On review of an Advisory Opinion of the Committee on Attorney Advertising.
(This syllabus is not part of the opinion of the Court. It has been prepared by the Office of the Clerk for the convenience of the reader. It has been neither reviewed nor approved by the Supreme Court. Please note that, in the interests of brevity, portions of any opinion may not have been summarized).
This appeal considers challenges to Opinion 39 of the Supreme Court Committee on Attorney Advertising (Committee), which concluded that "advertisements describing attorneys as 'Super Lawyers,' 'Best Lawyers in America,' or similar comparative titles, violate the prohibition against advertisements that are inherently comparative in nature, RPC 7.1(a)(3), or that are likely to create an unjustified expectation about results, RPC 7.1(a)(2)." Opinion 39 of the Sup. Ct. Comm. On Attorney Adver., 185 N.J.L.J. 360, 15 N.J. Lawyer 1549 (July 24, 2006).
On May 19, 2005, a member of the New Jersey Bar brought to the attention of the Committee a magazine titled "New Jersey Super Lawyers." According to the inquirer, that document was designed to be circulated among clients and potential clients in order to create the impression that the attorneys designated "Super Lawyers" are more qualified than other attorneys in the State. The inquirer asserted that the process of being designated and advertised as a "Super Lawyer" violated various sections of the RPCs. Similarly, on January 10, 2006, another member of the New Jersey Bar filed a grievance complaining about correspondence he had received from another law firm in the State touting the inclusion of several of its members among "The Best Lawyers in America for 2005."

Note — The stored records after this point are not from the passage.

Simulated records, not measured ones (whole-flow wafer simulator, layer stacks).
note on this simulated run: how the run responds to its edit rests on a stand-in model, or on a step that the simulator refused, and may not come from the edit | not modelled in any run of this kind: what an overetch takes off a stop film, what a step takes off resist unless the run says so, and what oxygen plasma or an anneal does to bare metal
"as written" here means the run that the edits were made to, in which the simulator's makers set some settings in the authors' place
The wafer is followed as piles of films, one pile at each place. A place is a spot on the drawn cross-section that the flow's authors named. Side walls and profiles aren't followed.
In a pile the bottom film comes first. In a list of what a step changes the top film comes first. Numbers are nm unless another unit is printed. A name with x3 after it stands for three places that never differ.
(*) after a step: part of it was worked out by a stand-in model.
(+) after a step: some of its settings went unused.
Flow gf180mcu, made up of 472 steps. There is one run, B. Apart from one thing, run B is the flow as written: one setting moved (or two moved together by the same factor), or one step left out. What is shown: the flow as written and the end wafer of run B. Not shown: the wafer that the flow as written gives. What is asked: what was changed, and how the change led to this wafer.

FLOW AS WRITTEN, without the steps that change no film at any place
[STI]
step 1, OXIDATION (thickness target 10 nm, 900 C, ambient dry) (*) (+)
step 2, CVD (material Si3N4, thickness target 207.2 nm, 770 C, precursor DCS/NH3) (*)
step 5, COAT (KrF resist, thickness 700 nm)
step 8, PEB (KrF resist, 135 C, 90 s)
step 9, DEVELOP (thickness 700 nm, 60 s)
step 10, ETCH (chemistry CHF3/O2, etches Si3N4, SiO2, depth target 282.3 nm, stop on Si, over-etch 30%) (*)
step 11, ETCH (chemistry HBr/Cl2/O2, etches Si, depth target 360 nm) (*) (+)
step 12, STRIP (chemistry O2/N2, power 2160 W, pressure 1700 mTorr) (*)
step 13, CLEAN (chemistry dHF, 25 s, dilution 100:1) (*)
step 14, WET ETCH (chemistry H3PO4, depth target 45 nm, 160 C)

The Committee considered these matters and, on July 26, 2006, issued Opinion 39. As noted above, that opinion concluded that advertisements describing attorneys as "Super Lawyers," "Best Lawyers in America," or similar comparative titles violate the RPCs. Upon emergent application, Opinion 39 was stayed by Orders of this Court.
Petitions seeking review of Opinion 39 were filed in short order by three groups. The first to file were six lawyers and Key Professional Media, Inc., d/b/a "Super Lawyers." Ten days later, the publisher of "Best Lawyers in America" filed a petition. Finally, New Jersey Monthly, LLC, which, by agreement with Key Professional Media, Inc., publishes special advertising sections in the New Jersey Monthly magazine titled "New Jersey Super Lawyers" and "New Jersey Super Lawyers Rising Stars," also filed a petition for review. By Order dated March 23, 2007, this Court granted the petitions and summarily remanded the matter to retired Appellate Division Judge Robert A. Fall to sit as a Special Master for the limited purpose of developing an evidentiary record in respect of the facts and legal issues that relate to the petitions for review.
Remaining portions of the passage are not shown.